NAYLOR: Messages threatening or promoting terrorism violate the usage rules of most social media platforms. The platforms rely on their users to help flag inappropriate content. Nicole Wong is a former executive with Twitter and Google who also served as President Obama's deputy chief technology officer.
NICOLE WONG: When you're a service that has, as YouTube does, more than 300 hours of video uploaded every minute, or, as Facebook does, more than 250,000 photos uploaded every minute, it's really hard to be able to make the proper decisions behind taking stuff down.
NAYLOR: Some content - say, a video showing a beheading - is obviously offensive and an easy call to remove. But Wong says things like military training videos on YouTube are more difficult.
WONG: Some of the videos taken by our servicemen in Afghanistan look surprisingly similar to videos taken by the PKK, which is a designated terrorist organization in Turkey.
NAYLOR: Some have suggested social media sites weed out terrorist posts with the same kinds of sophisticated programs that help them identify images of child pornography - by comparing them to a national database. But videos are constantly changing. A measure in the Senate would require Internet companies to report knowledge of terrorist activities to the government. Emma Llanso of the Center for Democracy and Technology says the proposal is pretty vague.
EMMA LLANSO: The bill does not define what terrorist activity is, but it does create this obligation for companies that, you know, would carry some risk if they failed to comply.

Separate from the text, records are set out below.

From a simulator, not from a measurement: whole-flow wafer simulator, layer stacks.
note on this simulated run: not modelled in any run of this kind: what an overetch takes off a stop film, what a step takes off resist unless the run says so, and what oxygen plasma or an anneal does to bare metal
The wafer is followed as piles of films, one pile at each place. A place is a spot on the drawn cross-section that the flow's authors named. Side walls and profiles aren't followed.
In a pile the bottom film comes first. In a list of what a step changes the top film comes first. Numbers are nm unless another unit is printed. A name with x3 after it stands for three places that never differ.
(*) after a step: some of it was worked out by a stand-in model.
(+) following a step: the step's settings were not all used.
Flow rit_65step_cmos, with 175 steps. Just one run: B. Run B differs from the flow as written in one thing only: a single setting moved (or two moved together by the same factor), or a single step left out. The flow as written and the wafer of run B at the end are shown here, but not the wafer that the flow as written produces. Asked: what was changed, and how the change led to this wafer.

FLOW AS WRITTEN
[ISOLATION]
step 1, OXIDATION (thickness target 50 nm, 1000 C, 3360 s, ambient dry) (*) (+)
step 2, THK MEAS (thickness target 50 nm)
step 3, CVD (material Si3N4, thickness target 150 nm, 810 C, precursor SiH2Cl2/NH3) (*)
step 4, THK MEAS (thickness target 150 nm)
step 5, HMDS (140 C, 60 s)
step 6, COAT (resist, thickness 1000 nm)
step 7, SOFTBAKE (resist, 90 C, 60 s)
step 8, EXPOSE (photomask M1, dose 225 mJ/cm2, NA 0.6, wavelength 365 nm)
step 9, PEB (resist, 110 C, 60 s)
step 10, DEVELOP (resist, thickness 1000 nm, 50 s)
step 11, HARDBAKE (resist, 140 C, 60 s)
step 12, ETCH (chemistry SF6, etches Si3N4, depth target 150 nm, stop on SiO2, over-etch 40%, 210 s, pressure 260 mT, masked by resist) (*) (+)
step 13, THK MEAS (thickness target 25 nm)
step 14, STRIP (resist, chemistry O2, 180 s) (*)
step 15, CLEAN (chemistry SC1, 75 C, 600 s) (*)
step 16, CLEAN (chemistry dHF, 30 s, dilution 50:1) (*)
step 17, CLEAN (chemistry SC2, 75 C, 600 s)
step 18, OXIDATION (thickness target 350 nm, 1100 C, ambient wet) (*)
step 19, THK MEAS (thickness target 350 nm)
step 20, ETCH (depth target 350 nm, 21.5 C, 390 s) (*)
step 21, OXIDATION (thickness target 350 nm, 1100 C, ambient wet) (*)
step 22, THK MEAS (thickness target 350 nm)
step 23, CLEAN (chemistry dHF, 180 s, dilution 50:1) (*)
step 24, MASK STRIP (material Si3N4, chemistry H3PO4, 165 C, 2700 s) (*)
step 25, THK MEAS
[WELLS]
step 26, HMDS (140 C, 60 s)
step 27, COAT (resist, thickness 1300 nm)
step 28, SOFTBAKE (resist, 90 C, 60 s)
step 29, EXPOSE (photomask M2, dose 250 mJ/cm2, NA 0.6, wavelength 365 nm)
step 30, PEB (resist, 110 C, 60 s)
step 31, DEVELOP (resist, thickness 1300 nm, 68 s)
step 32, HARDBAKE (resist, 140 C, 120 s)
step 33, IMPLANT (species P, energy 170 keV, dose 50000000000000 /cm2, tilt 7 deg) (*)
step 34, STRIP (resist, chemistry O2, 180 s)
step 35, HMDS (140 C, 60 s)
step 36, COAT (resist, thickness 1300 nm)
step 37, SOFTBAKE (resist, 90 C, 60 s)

NAYLOR: Llanso says the legislation could force social media platforms to send all sorts of personal information about their users to the governments. Denise Zheng of the Center for Strategic and International Studies says she believes social media could be more proactive when it comes to taking down problem posts. But she says legislation could dry up important tips for law enforcement.
DENISE ZHENG: A lot of these individuals are actually identified using, you know, intelligence collection capabilities that monitor online behavior. So there are certainly intelligence interests, and we wouldn't want to hamper our efforts to identify ISIS militants and to take action against them.
NAYLOR: And there's a risk that demands here for companies to comply with the government legitimize online censorship in places like China. Nicole Wong, the former White House and social media official, says it's a dilemma.
WONG: We have designed and thrived on an open Internet. And we need to figure out ways to keep those communications channels open, even as more people who we disagree with are getting on board and using these same platforms.
NAYLOR: But with each attack, the pressure on social media companies to do more ratchets up. Brian Naylor, NPR News, Washington.